Grothendieck’s Activism And What It Says About The World
Posted by Tom Leinster
Mathematician Ivar Ekeland has an excellent, thoughtful, article at Mediapart, reflecting on the second phase of Grothendieck’s adult life.
The article is perhaps more about mathematics and its place in the world than about Grothendieck specifically. Among the questions Ekeland asks: What exactly are you, as a researcher, looking for? What are your intellectual boundaries? How do you justify spending your life on mathematics? Why was Grothendieck a less successful activist than mathematician? And what does that say about the world?
Below the fold is my translation of selected passages from Ekeland’s article, which is in French. Feel free to suggest improvements to the translation.
The rest of this post is a translation of parts of Ivar Ekeland’s article at Mediapart.
While for many of us, research is a career (although an honourable one, and preferable to many others), for Grothendieck it was everything: the search for the truth is an end in itself, for which any sacrifice is merited. […] And there we have the first of the questions that Grothendieck’s life poses to me: what exactly are you searching for? Does the quest for truth stop at the boundaries of mathematics?
As far as he was concerned, obviously not. He sought the truth wherever it could be found, and he examined our society with the same gaze he brought to mathematics. But he did not have the same success. As his student Pierre Deligne said, “he had the impression that the fact of having proved the reality of the problems would make things change, as it does in mathematics”. This is the immense disappointment that must be faced every day by campaigners in all causes, whether it is against global warming, tax havens, social injustice, or the occupation of the Palestinian territories: much as one might demonstrate the reality of the problems, that does not make things change!
Why is that? For one thing, because most people do not reflect, and the higher one climbs up the social hierarchy, the less time one has to reflect, submerged as one is by urgent and important matters. This is what Pascal called “distraction”: positions of responsibility are sought out exactly because in taking up your time, they remove from you the opportunity to think. Every day brings us proof that neither the [French] president nor his ministers take the time to reflect.

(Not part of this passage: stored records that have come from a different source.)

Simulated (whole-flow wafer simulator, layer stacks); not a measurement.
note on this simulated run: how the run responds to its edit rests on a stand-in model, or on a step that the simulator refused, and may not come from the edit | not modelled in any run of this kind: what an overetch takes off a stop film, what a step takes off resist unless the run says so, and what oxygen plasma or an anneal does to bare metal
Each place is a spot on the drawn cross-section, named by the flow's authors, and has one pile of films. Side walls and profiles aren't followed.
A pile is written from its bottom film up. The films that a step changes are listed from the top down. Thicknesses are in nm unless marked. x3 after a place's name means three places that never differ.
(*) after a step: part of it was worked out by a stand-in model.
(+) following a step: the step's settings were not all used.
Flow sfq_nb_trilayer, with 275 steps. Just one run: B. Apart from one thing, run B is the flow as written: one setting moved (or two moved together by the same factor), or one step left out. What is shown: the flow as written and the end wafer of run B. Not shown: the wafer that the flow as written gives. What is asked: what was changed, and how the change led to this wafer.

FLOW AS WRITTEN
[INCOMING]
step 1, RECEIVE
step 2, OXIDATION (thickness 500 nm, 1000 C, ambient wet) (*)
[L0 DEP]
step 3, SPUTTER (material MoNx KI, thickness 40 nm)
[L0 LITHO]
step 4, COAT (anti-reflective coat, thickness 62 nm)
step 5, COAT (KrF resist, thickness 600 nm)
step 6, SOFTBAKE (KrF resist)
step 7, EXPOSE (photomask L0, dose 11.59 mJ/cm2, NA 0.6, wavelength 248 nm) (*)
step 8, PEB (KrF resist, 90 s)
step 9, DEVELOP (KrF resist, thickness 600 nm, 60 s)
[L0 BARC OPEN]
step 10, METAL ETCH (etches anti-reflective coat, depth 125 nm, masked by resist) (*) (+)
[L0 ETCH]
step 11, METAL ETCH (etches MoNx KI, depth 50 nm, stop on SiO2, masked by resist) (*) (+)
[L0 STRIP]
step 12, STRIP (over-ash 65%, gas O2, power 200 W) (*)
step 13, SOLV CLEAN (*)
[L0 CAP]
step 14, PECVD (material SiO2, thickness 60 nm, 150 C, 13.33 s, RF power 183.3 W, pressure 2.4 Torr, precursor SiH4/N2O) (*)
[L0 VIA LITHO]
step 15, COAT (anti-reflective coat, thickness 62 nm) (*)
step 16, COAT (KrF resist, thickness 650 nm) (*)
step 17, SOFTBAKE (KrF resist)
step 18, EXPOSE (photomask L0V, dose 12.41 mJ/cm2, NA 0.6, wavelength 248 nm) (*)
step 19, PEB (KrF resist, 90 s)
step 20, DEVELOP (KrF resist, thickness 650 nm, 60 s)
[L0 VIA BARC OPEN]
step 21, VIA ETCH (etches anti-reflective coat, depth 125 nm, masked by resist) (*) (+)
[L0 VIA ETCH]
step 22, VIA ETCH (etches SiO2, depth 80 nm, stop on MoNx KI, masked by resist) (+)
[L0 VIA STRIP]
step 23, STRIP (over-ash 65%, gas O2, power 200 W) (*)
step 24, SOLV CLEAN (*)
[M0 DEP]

The other reason why it is so difficult to make these problems understood is that, when people think, they do it within ready-made frameworks: there is an “off-the-peg” style of thought [un prêt-à-porter de la pensée]. This is true everywhere, even in mathematics, and Grothendieck analysed it well in his book Récoltes et Semailles, which you will excuse me for quoting at length. “Most mathematicians… tend to confine themselves to a conceptual framework, in a ‘Universe’ fixed once and for all — that which, essentially, they found ‘ready-made’ at the time when they were students. […]”
The unhappy fact, in this business, is that words no longer carry weight. In mathematics, words have weight, because it is impossible to lie: everyone can check for themselves whether a theorem is true or false; the most junior participant at Grothendieck’s seminar could verify what the master was saying. The mathematical word must be true. In politics, this constraint disappears: one cannot verify a historical fact or somebody’s good faith in the same way that one verifies a proof. The word becomes an instrument of power, and the search for truth is transformed into the art of communication: the spin doctor replaces the researcher, and the “elements of language” transmitted by newspapers and television replace facts. […]
And here is the last question that Grothendieck’s life poses to me: how to act in a world where words no longer carry weight? What is the use of doing mathematics when the survival of the human species is in question, when the planet is threatened by global warming and the end of biodiversity, and humanity is threatened by the proliferation of arms of all kinds and the perfection of surveillance techniques? Must we be like Nero, fiddling while Rome burned? […] Must we follow the the advice of Voltaire, and tend our gardens, that is to say, take no interest in the big questions and dedicate ourselves to matters where we are capable of making some difference? […]
I have no answer to these questions. Grothendieck had his. He was a perfectly free man, in the sense of Spinoza: what he did, he did after mature reflection, and it was determined purely by what he believed to be the truth, not by external circumstances or social pressures.
Re: Grothendieck’s Activism And What It Says About The World
Thanks for that link, Tom. It contrasts nicely with some of the obituaries in the UK press.
The title of Ivar’s blog piece is from a poem by Mallarmé and is its first line. In the second stanza of the poem is another line that might perhaps be applied to Grothendieck:
”Donner un sens plus pur aux mots de la tribu,”
which T. S. Elliot in `Little Gidding’translates as
`to purify the dialect of the tribe’,
and perhaps that is what Grothendieck did.